MONDAY MEMORIES

You can’t get there from here

4/7/2014
BLADE STAFF

The Toledo area has had its share of detours resulting from bridge repair, with the Anthony Wayne Bridge currently getting an 18-month face lift. It is a hassle, but nothing like the issues that plagued the Fassett Street Bridge, designed to go over the Maumee River to connect Walbridge and South Avenues with Toledo’s east side.

When the Fassett Street Bridge was completed in 1896 citizens didn’t take to the long, spindly structure right away. To reassure the public, city leaders called on a horse-drawn fire wagon and a couple of city firefighters and asked them to give the bridge a “speed test.” The two firefighters were told to drive the team at top speed across the bridge to see how quickly crews could reach the other side in an emergency. Their time was 125 seconds. But the test had the hidden benefit of proving to the public that the $214,000 bridge was safe to use.

During the next six decades, the bridge took a beating. Built on the narrowest part of the Maumee, it took annual poundings from heavy ice floes. In 1906, the bridge’s center span was carried away by ice. The bridge was rebuilt, but only on a makeshift basis. Ice and steadily increasing traffic led to the need for more repairs in 1928 and 1933.

On Sept. 30, 1935, the bridge collapsed in a high wind. Luckily no one was on it. The city floated $210,000 in bonds for repairs and the WPA added another $189,000 for a complete deck repair.
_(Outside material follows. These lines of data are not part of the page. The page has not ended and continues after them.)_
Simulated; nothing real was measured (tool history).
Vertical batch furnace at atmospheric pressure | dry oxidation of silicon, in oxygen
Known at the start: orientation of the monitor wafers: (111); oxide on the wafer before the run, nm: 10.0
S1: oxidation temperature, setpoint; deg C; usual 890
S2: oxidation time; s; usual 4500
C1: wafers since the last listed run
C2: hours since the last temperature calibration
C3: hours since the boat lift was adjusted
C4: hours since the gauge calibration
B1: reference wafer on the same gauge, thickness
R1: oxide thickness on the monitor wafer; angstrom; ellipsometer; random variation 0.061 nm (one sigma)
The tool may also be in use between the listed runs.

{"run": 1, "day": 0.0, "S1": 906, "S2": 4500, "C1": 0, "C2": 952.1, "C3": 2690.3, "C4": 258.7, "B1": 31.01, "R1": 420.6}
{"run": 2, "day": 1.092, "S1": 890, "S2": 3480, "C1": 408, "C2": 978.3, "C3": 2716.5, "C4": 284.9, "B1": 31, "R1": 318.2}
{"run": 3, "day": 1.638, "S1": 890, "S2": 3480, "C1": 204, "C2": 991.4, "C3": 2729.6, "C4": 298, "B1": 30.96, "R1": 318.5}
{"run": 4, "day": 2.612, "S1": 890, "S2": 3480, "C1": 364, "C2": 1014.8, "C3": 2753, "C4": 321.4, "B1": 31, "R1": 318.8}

A five-ton load limit was put on the bridge in 1940 and engineers recommended the bridge be shut down in 1945. But it wasn’t. The following year, the bridge was hit by a freighter and closed for two months. The bridge was knocked out of line by another boat in 1954, and was again closed for repairs.

By 1957 the city had spent $650,000, three times the original construction cost, fixing the Fassett Street Bridge. While debates raged over whether the bridge should remain or be torn down, Mother Nature and a ship made the decision an easy one.

On April 5, 1957, 80-mile-an-hour winds ripped the Champlain, an 8,700-ton lake freighter, from its nearby docks and sent it crashing into the middle of the bridge. The span collapsed, and this time there were no repairs. This photo was taken on April 8, 1957 by Blade photographer Doug Moore.